I. JORDAN:Yeah, I wanted to talk about it last year. I think um now the album's out. I'm less I don't want it to be front and center of my art anymore. Like the album was like, this is like I started testosterone when I started writing the album, and there's like there's things in the album that are connected to my transition, the thing, and like, but like most of the music was written around when I started to feel the effects of it. So that's when all this sort of like working with all trans artists on it was like connected to it. And I think now that it's out, I'm just like I'm I'm not making my transness in relation to my music anymore. Like um I I sort of said what I needed to say about it with the trans stuff, and now um now I'm just sort of like enjoying this and my life, and it not like so like so. The album was called I Am Jordan because so many people kept on dead naming me that I needed to reframe and rebrand my artist name so people see I Jordan, I am Jordan. And it was like, like I said, I was trying to prove myself, I'm constantly shouting into this void of people that weren't seeing me and weren't listening to me. And now I feel like I finally got to the stage where maybe people are listening to me and like it served its purpose, and I'm like, I'm happy with where that period of my life, you know. I just I don't know, it feels like it's all very connected to about like it's kind of in the past from it since.
Paul :Right, okay, yeah. Uh yeah, is is I think another another really interesting one, a completely different sort of angle, uh like going back to the journey of your life. So you studied philosophy, right? I did, yes. Yeah. Did that have an impact at all on in terms of like your creativity? Because I mean, I love a bit of philosophy. Um, I tend to get uh I tend to get a bit lost. I I've went through that kind of phase of being a teenager, and I think reading Sartre and Camus I thought would be impressive to people like I found attractive. Um, but I also through doing that, I did actually connect.
I. JORDAN:Yeah. I mean, I feel like it's probably helped me in it's so hard to say how it has helped me because it is literally shaped my brain. Like, I don't know what my brain will be like without having so much philosophy and critical thinking. Like it helps me look at, I don't know, like I've always sort of questioned things and like I've always tried to understand myself in relation to other people, myself in relation to society. And uh so yeah, like from a really young age, like I got introduced to Karl Marx when I was like 14, and then that's what I got into like sociology and then philosophy, and then before I was doing music full-time, I was like working in inclusion, so like I feel like they've all sort of connected is me trying to understand people's place in the world and how like power dynamics work and all that sort of stuff.
Paul :Yeah.
I. JORDAN:I'm so I'm sure it does help my creativity. I used to do a themed radio show about 10 years ago, and each show was a different theme, philosophical theme. So there was like the sound of colour, the sound of the universe, like the sound of the heart, um, the sound, and then we like and then each show I did like a deep dive on a blog, like uh found like loads of cool like sound of science stuff and like philosophy of sound and shit, and just like wrote it all out. That was that was quite cool. I don't know if I I think about it too much these days, but I think probably like it's hard, isn't it? Like I I yeah, I did I don't I went to Uni like 14, 15, 16 years ago. I don't even know how long ago now. So I'm sure it's influenced me in in some shape or form, but it's hard to detach my life experiences with you know not having them.
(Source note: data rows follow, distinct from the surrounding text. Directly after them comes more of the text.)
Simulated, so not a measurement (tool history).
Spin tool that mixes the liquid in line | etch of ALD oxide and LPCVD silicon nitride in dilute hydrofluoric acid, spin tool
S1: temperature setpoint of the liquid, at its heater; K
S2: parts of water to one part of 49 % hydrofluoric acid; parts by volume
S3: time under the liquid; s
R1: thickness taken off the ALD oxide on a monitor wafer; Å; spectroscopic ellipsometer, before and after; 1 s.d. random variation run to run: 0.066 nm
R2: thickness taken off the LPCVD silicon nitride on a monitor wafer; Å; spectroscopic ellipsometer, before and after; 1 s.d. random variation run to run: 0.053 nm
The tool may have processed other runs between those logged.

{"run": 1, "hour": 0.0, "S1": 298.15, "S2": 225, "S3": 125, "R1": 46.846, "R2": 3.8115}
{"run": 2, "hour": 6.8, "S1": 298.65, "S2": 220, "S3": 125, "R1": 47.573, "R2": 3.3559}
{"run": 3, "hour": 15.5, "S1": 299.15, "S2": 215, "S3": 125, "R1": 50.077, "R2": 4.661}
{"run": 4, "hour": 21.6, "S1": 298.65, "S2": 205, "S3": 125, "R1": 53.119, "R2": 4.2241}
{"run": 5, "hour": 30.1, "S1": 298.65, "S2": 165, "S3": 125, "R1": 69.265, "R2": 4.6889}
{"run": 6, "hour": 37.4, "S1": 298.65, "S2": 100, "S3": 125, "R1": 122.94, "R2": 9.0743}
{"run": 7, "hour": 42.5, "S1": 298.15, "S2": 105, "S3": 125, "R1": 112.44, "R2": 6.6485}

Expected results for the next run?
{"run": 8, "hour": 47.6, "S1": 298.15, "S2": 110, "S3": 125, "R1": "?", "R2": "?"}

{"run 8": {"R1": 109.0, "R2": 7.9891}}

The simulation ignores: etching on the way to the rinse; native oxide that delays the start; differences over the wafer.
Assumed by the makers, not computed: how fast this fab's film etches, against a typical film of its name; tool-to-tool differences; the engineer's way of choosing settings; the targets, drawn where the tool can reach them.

Paul :Yeah, yeah, I I get that. I think um um they it becomes like an ingredient, it becomes part of like who we are, doesn't it? It's not it's not like you're it's not like sort of like you train to be a doctor and you're having to apply those in a very in front of you way every day. It's just you know, like how you you know, it kind of goes into how you frame things and how you you see things, I guess.
I. JORDAN:Absolutely, yeah. Um I'm a deep thinker, I feel things deeply, I think not things deeply. That's probably the reason why I did philosophy in the first place.
Paul :Yeah, so you you were a philosopher before you do the philosophy, really. Yeah, uh it was like a chicken or egg situation.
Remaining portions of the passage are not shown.